The Martial Arts are probably as old as civilization itself. Early writings in Babylonian
and Egyptian cultures depict men teaching young men the use of various weapons,
and fighting techniques. The ancient Aryan civilization that settled in modern India
wrote entire texts on war, and hand to hand fighting, and usage of various weapons.
Around 520 A.D. it is believed that an Indian monk named Bodhidharma migrated to
the Shaolin, a Buddhist monastery in China. There Bodhidharma sought enlightenment,
he separated himself from the monks of the temple, taking refuge in a secluded
mountain cave. In the cave he sat and meditated for hours at a time. During times that
he was not meditating he practiced a series of movements from an Indian sutra. These
movements were used for defense against wild animals and bandits. After nine years
of meditating, it is said that Bodhidharma reached enlightenment. He then returned to
the Shaolin temple.
In order to help the other monks of the temple reach enlightenment Bodhidharma taught
the meditation and self-defense techniques that he used while living in the cave.
Bodhidharma’s teachings at Shaolin is considered to be the birth of Wushu in China.
Eventually Wushu practice spread throughout China, with hundreds of different syles

In Japan the entire country entered into a state of feudalism with a fairly rigid caste
system. The leaders of various domains sponsored schools to be opened where their
Samurai could be trained in various arts such as sword fighting, spear fighting, hand to
hand fighting, and many other types of combat were taught. These schools were the
early beginnings of modern day Iaijutsu, Kenjutsu, Bojutsu, Soejutsu, Aikijutsu, and
Jujutsu. Samurai were also taught many other arts such as flower arranging,
horsemanship, and poetry. They were considered not to be just warriors, but warrior
gentlemen. The ways of these warrior gentlemen is called Bushido.

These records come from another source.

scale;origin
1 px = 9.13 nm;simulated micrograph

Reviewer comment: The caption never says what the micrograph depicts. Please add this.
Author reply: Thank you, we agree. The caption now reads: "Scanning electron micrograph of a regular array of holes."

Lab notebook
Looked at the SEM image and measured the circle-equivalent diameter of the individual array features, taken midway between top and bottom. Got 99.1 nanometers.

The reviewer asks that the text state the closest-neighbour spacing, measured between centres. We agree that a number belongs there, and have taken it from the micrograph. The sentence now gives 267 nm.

In Okinawa, having been forbidden the use of weapons by the ruling Japanese, the
natives developed use of farm implement tools into weapon systems. Weapons such
as the bo (a six foot staff used to carry two pails of water), the sai (used to poke a hole
in the earth to plant seeds), the nunchukas (used to thrash grain). the Tonfa (used to
grind grains into flour), and the kama (a hand sickle used for harvesting crops) were
developed in secret to use against the Japanese.
As in China and Japan, unarmed combat was developed. Probably immigrants from
China were responsible for this, as for a long time the system was called Tote meaning
Chinese hands. Eventually it became known as Nahate.
In the 19th century an Okinawan named Kanryo Higashionna, a practitioner of Nahate, travelled to China. He spent many years there where he
learned various forms of Wushu. When he returned, years later, to Okinawa he blended the various forms of Wushu with the native Nahate.
Higashionna’s students later founded such styles as Goju Ryu, Shorin Ryu, and Shorei Ryu.

Around 1916 an Okinawan named Gichin Funakoshi traveled to Japan and eventually founded the Karate style of Shotokan. Funakoshi is
commonly regarded as the man who brought Karate to Japan.

In the 19th century many immigrants to the United States brought various systems of Martial Arts to the country. In the late 1950’s, masters of
different styles began touring and establishing schools throughout the USA.

Kano Jigoro, the founder of Judo, was concerned that older Japanese Bushido systems were on the verge of dying out. Kano sought to develop a
gentle style by removing all of the fatal techniques commonly taught in many Bushido systems.
Masutatsu Oyama, the founder of Kyokushinkai, sought to develop a less stylized system of Karate. He blended Goju Ryu Karate, Shotokan
Karate, Judo, and Chinese Kempo.
Hideyuki Ashihara, the founder of Ashihara, sought to develop a practical system of Karate for use as self-defense. He blended Kyokushinkai, and
various principles of motion.

Shinkyudo combines techniques and principles from all three of the above mentioned styles. The goal is to achieve a practical means of problem
solving for all facets of life, using Karate techniques only when no other means of problem solving exists.